Let Me Put My Sugar Ray On You


Perhaps best remembered for his 24-year stint with Rhode Island's internationally renowned jump blues band Roomful of Blues, Greg Piccolo has followed his muse since his teenage years.

He joined his first band, The Rejects, at age 13, singing and playing a little alto sax. It was while with this band, playing a date at the Westerly, Rhode Island YMCA, that he met Duke Robillard. It was one of the defining moments in his life. He joined Duke in The Variations, and Duke introduced him to the work of such musicians as Chuck Berry and Muddy Waters. Greg was already familiar with their songs from the covers recorded by the likes of the Beatles, Rolling Stones and the Animals, but until Duke played Greg the originals, he was unaware of the wellspring of the blues. Greg started to drink from the source.

When Duke broke up The Variations, Greg hooked up with Al Copley and together they formed Groupe, an outfit that became popularly known as Greg and the Groupe. In keeping with the redefining sixties, neither an article nor an adjective preceded Groupe. During this period Duke Robillard very briefly led a band called The. Just for the record, this was before Monty Python.

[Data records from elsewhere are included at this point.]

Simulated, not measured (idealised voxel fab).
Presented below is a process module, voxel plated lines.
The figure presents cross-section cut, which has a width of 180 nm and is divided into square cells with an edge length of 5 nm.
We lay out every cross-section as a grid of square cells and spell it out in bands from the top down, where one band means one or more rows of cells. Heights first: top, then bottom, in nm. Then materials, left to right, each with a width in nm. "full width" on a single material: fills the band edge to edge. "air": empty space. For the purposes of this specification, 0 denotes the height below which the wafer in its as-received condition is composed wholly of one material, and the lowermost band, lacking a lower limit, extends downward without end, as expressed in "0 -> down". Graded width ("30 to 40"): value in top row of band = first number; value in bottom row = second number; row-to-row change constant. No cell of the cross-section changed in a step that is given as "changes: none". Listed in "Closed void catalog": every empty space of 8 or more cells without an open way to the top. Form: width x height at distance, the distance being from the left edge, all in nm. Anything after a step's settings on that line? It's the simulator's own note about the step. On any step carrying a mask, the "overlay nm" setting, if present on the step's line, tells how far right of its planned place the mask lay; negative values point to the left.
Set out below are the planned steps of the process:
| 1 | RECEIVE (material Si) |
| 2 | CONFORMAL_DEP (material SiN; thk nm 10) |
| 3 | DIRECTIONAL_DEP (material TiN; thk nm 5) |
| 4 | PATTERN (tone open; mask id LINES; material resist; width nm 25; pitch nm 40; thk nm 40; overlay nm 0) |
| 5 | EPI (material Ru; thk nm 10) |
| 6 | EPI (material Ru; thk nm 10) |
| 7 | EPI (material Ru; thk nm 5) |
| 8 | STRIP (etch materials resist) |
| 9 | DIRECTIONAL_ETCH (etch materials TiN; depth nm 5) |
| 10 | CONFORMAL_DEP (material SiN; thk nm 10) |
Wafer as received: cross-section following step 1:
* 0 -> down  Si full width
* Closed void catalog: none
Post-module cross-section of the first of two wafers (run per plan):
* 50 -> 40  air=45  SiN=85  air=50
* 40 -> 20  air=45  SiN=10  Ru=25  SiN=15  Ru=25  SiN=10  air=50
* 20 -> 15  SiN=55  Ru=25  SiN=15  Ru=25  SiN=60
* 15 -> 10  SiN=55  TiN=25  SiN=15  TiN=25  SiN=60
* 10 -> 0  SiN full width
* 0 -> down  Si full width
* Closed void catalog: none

Around the age of fifteen, Greg turned from alto to tenor, a move that was the result of his being transfixed by the tenor solo on Dion's "The Wanderer." Another defining moment.

After working with Duke in an early edition of Roomful of Blues, (a Roomful without horns – Greg played harp), he returned the following year with his tenor sax. He was nineteen, the year was 1970, and that was the time Greg notes, "I really started in on tenor sax. Duke made it happen; he was a strong musical leader."

Duke had heard Eddie "Cleanhead" Vinson that summer at the Ann Arbor Blues festival, and had decided a horn band was the way to go. Rich Lataille (alto and tenor) joined Roomful the same time as Greg, and baritone player Doug James came on board the following year. The now legendary Roomful of Blues horn section was born.

From this point until his departure from Roomful in 1994, it is impossible to speak of Greg without mentioning Roomful and vice versa. During the seventies he took care of the band's booking and management, and when Duke left in 1979, he became bandleader, and for much of the time, the band's singer too.

It is from this period that one can say that Roomful's career really took off in an international sense, and Greg's singing – soulful, declamatory and passionate – coupled with a jaunty and energetic stage demeanor, won him fans all over the world. And of course, there was that battered old Selmer Mark VI, hanging from his neck, a tornado in the offing, an ever-present threat of mad abandon. His hard and driving take-no-prisoners sound on up tempo numbers caused pandemonium on the dance floor, while he could make the bouncers weep on a slow blues. Producer, critic and DJ ("Portraits in Blue") Bob Porter, who produced two of Roomful's Grammy nominated albums, noted "Pic has started a new tradition on tenor sax."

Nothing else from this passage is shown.